These results are derived from traffic analyzed between April 16 and July 15 across two of the company’s offerings, Next Gen WAF and Bot Management, and illustrate, the company said, how AI-driven automation is reshaping online traffic.
For the purpose of the report, its authors categorized AI bots into two types: Crawlers and Fetchers. Crawler bots, they wrote, “ operate similarly to search engine crawlers — they systematically scan websites to collect content for building searchable indexes or training language models. This process is a precondition to the model’s ‘training’ phase.”
Fetcher bots, on the other hand, they said, “access website content in response to user actions. For example, when a user requests up-to-date information on a specific topic, a fetcher bot retrieves the relevant page in real time. They are also used to help surface website links that match a user’s search query, directing them to the most relevant content. Crawler bots contribute nearly 80% of the total AI bot request volume, with fetcher bots making up the remaining 20%.”
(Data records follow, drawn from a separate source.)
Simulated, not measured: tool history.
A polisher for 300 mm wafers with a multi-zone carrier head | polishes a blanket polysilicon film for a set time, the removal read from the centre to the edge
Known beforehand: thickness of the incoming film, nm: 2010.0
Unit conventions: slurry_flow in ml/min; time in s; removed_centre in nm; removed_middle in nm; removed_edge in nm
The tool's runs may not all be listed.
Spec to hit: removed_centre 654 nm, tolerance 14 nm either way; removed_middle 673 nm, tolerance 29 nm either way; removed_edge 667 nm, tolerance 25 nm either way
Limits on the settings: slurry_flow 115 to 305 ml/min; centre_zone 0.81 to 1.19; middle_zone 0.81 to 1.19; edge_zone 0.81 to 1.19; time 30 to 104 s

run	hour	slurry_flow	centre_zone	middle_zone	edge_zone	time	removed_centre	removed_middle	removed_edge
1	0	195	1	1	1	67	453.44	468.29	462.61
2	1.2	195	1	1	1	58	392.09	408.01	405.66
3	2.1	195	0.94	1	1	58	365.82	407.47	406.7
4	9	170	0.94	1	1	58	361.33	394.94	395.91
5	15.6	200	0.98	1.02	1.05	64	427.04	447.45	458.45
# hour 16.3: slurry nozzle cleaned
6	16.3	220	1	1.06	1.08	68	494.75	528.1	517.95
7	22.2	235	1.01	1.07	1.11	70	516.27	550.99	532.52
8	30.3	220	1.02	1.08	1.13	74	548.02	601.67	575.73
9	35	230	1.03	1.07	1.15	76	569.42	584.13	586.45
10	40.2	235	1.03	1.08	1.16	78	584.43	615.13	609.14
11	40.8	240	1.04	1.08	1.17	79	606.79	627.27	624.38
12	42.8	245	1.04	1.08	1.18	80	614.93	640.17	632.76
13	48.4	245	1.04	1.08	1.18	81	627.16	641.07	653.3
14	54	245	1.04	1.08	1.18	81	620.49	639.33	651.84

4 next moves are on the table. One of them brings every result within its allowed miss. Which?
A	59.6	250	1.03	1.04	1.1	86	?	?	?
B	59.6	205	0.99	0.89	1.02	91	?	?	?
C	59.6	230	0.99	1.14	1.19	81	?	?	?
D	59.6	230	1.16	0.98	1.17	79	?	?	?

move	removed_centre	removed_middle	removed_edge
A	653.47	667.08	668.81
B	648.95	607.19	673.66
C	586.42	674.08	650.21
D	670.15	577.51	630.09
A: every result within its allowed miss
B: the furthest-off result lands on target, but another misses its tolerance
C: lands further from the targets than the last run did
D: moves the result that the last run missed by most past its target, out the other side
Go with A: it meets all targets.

*‘Massive surge in AI bot traffic’*
Real-time fetching by AI bots, the report states, is a greater challenge than peak crawler rate. Analysis revealed that in one case, a single crawler reached a peak of around 1,000 requests per minute.
Real-time fetching, on the other hand, is significantly more aggressive: in one instance, a fetcher bot made 39,000 requests per minute to a single website at peak load. “This traffic volume can overwhelm origin servers, strain server resources, consumer bandwidth, and cause expensive DDoS-like effects even without malicious intent,” the report noted.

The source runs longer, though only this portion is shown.